QEMU is never responsible for isolating a group, QEMU is just a
userspace driver, it's vfio's responsibility to prevent the user from
splitting groups in ways that are not allowed. QEMU does not know the
true group association, it only knows the "virtual" group of the mdev
device. QEMU will create a container and add the mdev virtual group to
the container. In the kernel, the type1 backend should actually do an
iommu_attach_group(), attaching the iommu_device group to the domain.
When QEMU processes the next device, it will have a different group,
but (assuming no vIOMMU) it will try to attach it to the same
container, which should work because the iommu_device group backing the
mdev virtual group is already attached to this domain.

If we had two separate QEMU processes, each with an mdev device from a
common group at the iommu_device level, the type1 backend should fail
to attach the group to the container for the later caller. I'd think
this should fail at the iommu_attach_group() call since the group we're
trying to attach is already attached to another domain.

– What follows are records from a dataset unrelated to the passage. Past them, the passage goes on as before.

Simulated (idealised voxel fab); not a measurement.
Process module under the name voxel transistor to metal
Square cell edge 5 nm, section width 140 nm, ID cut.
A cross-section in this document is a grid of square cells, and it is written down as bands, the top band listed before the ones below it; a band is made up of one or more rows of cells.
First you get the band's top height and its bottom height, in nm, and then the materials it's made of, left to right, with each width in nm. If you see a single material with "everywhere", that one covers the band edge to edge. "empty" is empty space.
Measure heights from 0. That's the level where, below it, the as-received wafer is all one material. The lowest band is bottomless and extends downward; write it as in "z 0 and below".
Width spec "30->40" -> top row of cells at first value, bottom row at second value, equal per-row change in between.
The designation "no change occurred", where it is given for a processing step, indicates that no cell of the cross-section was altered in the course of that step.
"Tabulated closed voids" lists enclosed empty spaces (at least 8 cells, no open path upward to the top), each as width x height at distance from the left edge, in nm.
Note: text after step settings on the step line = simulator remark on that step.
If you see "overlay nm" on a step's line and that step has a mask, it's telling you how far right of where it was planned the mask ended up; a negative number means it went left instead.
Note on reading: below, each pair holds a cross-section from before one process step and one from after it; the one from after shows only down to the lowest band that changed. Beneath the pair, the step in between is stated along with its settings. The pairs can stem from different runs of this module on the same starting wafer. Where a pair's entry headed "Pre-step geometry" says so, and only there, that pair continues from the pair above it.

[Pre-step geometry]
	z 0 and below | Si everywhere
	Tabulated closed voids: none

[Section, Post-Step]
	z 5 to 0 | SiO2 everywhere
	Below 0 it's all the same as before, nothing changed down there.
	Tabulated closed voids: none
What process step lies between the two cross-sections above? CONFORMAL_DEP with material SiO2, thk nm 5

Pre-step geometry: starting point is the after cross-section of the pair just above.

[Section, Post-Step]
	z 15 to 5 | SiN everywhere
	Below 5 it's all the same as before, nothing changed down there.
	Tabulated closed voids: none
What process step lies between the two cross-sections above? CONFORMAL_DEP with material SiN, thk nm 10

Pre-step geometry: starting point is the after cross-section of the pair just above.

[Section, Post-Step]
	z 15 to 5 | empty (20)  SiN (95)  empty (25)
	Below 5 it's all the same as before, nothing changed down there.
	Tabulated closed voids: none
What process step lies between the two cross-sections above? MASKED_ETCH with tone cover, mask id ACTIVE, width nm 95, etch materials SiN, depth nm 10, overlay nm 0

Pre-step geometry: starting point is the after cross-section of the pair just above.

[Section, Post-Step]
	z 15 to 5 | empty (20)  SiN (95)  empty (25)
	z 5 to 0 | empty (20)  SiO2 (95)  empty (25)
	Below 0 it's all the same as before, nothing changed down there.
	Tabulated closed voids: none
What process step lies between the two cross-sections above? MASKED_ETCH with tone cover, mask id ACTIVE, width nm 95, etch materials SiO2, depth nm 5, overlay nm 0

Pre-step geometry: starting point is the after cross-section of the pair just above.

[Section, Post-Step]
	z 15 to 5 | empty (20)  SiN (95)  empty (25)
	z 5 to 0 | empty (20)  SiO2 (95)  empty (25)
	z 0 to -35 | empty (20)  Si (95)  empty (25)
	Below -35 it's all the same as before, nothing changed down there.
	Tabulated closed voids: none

It's really unfortunate that we don't have the mdev inheriting the
iommu group of the iommu_device so that userspace can really understand
this relationship. A separate group makes sense for the aux-domain
case, and is (I guess) not a significant issue in the case of a
singleton iommu_device group, but it's pretty awkward here. Perhaps
this is something we should correct in design of iommu backed mdevs.
Thanks,

Alex